Bizarrely, or perhaps charitably, arena vendors were open for business. I knew there would be food available but I hadn’t taken into consideration that it would be disgusting stadium fare. Who could stomach French fries at 9 a.m.? Plenty of folks, apparently, all of whom were buying such healthful delights as nachos doused with that unidentified cheese-like sauce and jalapeno peppers. Yum, yum. And usually I’m all for stale popcorn, but not so much for breakfast. So my one meager apple I’d packed was it (along with a few lint-covered peanut M&Ms lurking in the lower intestines of my purse). I’d had dinner at 5 p.m. the night before, and didn’t get another meal till nearly that time Thursday. Yeah, the stomach was growling. At least never to be heard over the din of voices.
Back to those voices. As singers went through the auditions, the process went as follows: groups lined up behind their assigned judge’s table in rows of four. When their group’s turn came up, they were asked to step forward, one at a time, and given somewhere between 15-30 seconds to sing. It was disheartening to see how many fabulously talented, telegenic singers got nixed, one after another. It was interesting to see how many guys made it through. I’d bet five to one guys. And I suspect it’s because those who vote for AI are ‘tween girls, who love to vote for a guy who tugs on their heartstrings. The other population that seemed to make it through more regularly were the hottie girls. The ones who had that just-had-a-fabulous-roll-in-the-hay look to them. A little gritty, sorta smokey and very sexy seemed to be the judges’ choice. One woman, who I’ll grant you had a hell of a voice, but dressed like a hooker, seemed to win over her judge by virtually pole-dancing the judge’s table. Rather than the standard 15-second audition, she probably sang for four minutes total. He obviously was relishing his moments with her, and she was fortunate she had a guy judge, who did, indeed, let her through. I think any woman judge would’ve kicked her off the table with her heel like a dead bug one wouldn’t want to touch. All were heartened early in the day to see that one very young woman with a huge, huge voice made it through. And then to learn that she couldn’t have been but 16 years old and was blind. I’d look for her when American Idol begins in January because damn, she was something else to hear.
Certainly what freaks were there made it through to the next round. And those who performed just odd things. One guy did some crazy Flashdance split jump and ripped his drawers while landing in a straddle (a feat for most men), whereupon he sprung up into yet another straddle, landing face-down, legs splayed, to the gasps of the audience. No doubt he sacrificed his ability to father children for the cause. When he stood up, his pants fell off, giving us all a great shot of his tightie whities. Yep, he made it through.

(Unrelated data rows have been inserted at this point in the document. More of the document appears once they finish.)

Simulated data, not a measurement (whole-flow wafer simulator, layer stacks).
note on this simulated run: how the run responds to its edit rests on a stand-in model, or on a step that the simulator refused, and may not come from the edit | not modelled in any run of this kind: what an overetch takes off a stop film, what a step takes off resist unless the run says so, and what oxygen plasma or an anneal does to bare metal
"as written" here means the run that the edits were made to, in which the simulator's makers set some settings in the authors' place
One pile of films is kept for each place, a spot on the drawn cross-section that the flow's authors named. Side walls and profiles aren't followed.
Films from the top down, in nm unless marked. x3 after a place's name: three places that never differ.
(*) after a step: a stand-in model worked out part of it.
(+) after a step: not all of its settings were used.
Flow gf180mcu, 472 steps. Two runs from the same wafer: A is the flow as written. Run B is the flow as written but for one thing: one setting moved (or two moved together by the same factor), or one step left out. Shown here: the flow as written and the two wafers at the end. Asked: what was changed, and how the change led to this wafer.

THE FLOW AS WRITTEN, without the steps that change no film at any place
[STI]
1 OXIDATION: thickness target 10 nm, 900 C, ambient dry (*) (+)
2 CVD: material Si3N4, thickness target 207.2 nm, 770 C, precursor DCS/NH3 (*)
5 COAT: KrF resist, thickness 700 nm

Those who didn’t were funneled through to the snippers, i.e. the Dream Killers. These were Fox interns armed with scissors who confiscated wristbands after promptly snipping them off the wrists. So much for mementoes of the day. There was an element of disappointment to be directed to the snippers, but the reality was 99% of those auditioning had nothing to be ashamed of. If anything they perhaps should be proud they didn’t dry-hump the judges’ tables…
Everyone was told at the beginning by the head producer that there are no quotas, that they take whoever they take, and weren’t going to cut back the numbers to meet these quotas as the day progressed. But it became obvious that their saturation point was reached round about 11:30, when a meeting was called for all judges, perhaps to get a numbers count. But by then, I know I’d heard Don’t Let the Sun Go Down on Me about forty times, so how could a judge not be sick to death of it even if the good Lord Jesus Christ himself came down from above and sang it alongside a full orchestra, a gospel choir, and Elton John as back-up? After a while all you hear is that muffled wonking sound, like Charlie Brown’s teacher. Oh, and by the way, the sun did indeed go down on most everyone who sang that song.
There were people throughout the day you just wanted to smack upside the head. For instance the manipulative ones, who were angling for an angle to tip them over the top. Like the girl with theFrom Russian Orphan to American Idol t-shirt. Oh shut up and spare me the treacle. This isn’t the Olympics, where every athlete who is spotlighted by Matt Lauer has to have had some major life trauma impede their progress. We all have our crosses to bear, so get in line, honey.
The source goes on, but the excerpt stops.